My starters for 10 to save money would be:
i) get rid of job centres ( as they only serve a certain type iof worker and now people from across a range of jobs & professions need help (excluding bankers). If needs be subsidise employment agencies to help quickly identify trends in need and retrain the most needy to the right area of work.
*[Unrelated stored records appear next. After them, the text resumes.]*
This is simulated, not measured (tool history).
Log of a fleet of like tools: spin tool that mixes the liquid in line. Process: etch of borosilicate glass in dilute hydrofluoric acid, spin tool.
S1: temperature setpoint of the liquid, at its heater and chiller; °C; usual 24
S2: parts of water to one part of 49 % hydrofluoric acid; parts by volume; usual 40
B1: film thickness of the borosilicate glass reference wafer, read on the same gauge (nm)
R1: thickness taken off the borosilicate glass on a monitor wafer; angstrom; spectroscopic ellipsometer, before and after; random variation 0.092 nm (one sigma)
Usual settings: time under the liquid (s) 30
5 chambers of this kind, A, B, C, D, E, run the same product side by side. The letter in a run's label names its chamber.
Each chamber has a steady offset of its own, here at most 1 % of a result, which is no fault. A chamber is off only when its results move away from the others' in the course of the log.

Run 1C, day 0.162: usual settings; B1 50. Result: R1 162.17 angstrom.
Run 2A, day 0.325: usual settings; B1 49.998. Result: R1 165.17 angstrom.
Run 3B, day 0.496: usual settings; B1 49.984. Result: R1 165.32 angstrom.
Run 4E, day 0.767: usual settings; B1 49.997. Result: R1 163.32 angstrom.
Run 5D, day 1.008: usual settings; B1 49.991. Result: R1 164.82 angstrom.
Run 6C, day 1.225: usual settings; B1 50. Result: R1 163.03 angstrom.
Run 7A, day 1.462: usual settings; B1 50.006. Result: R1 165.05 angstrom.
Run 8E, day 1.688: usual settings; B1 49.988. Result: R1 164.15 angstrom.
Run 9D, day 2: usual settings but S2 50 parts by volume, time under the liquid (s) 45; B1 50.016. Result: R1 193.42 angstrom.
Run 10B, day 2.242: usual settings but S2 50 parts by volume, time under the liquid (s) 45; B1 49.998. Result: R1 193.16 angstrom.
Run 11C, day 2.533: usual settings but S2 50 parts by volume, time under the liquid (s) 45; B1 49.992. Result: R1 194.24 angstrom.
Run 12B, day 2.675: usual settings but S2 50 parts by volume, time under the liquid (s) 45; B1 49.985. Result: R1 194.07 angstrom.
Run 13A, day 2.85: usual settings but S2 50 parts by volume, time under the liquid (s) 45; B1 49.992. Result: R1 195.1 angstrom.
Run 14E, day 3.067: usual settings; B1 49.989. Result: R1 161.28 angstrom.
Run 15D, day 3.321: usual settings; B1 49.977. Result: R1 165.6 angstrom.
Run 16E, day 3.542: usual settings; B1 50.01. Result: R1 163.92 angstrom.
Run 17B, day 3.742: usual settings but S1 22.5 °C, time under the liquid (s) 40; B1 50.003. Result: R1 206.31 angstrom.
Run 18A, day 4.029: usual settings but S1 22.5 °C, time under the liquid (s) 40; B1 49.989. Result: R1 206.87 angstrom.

ii) MPs. They certainly don't represent my view in the Commons. In fact can anyone think of the last time an MP asked you for your view. Most of them don't even partake in the pretense through canvassing door to door. Or if they do, its when most of us are at work or enjoying a 2 hours commute home for a 35 mile journey. Oh joy. So get rid of them. If you want stability, the ability to elarn from cause and effect, apply bonuses/ reductions when the effect hits the fan ( and it could be arranged to have sackable/ rewarded/ reduced pay accountability), let civil servants formally run the country. I mean they do it anyway. Compared to an MP wannabe unionist I met the other day, who was terrifying stupid or the complacent convenient half-truth telling sort from the other side. God help us all if that's the next generation of MPs. Lets see now 500 MPs at 65k pa = £32.5M. Peanuts I know by deficit standards, but we'd all feel better.
iii) I wonder how much it would add to the deficit to instigate a democratic e-voting system (those without PCs could do it from libraries/ work at lunch time perhaps). Who knows, maybe if we had the chance to vote on every thing, maybe politicians might see a certain value in engaging us. What do you think, are we worth democracy?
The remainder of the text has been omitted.